So, this means you will be blogging tomorrow?
I've missed you!
I get ya! And who knew that "see you later alligator" would actally be a "normal" part of my daily repetoire. It's a bit embarassing when I say it to total stranger though. :^/
No matter how often you write, I'll keep reading, because when I do I find myself laughing, nodding in agreement or sighing in contemplation (sometimes while reading a single post). Do what you need to do for your own well-being and post as often (or as little) as you like. You'll always be in my reader. :)
I still miss you! Do I need to head up to Atlanta? You ok?
Aw, thank you Ms. Beth! I'm okay. It's been a busy, busy summer. Here is what I thought would happen when I joined Parenthood: I'd have no time during the Newborn Phase, and then lots of time after that. But heck no, man. Parenting a Beyond-Newborn baby is way more involved and busy. They're like puppies. Magnetic puppies on steroids. Magnetic puppies on steroids that never, ever stop trying to use you as their personal jungle gym.
I'm okay. We're all fine here. About to enjoy 2 moe furlough/unpaid extra vacation days courtesy Sonny Perdue, and so we're all just fine and dandy.

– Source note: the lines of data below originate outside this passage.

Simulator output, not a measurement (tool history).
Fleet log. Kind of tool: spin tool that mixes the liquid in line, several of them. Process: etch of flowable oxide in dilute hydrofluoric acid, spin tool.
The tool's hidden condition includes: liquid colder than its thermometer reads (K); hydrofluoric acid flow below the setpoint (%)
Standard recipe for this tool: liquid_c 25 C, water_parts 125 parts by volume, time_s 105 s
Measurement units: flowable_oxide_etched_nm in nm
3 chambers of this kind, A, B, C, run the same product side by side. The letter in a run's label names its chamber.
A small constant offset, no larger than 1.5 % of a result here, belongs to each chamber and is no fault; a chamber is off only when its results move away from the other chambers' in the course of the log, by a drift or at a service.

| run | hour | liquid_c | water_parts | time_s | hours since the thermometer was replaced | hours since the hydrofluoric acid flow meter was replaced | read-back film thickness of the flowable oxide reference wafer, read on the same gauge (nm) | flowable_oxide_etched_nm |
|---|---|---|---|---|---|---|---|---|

I do have lots of things to write about; it's just that I can't get online until after small child goes to bed. And that's when I check email, feed my facebook addiction, and google things like "decorating a powder room" and "what meat goes with a greek salad" and "how the hell did i end up doing all the cooking, cleaning, laundry, AND diaper changing" and "ffggghghhzgggzshahga." (That last one was Melissa, when I made the mistake of sitting her near me while I tried to do computer work.)
At some point, I'll fit in a spot in my schedule to write and visit blogs again. Thanks for checking on me!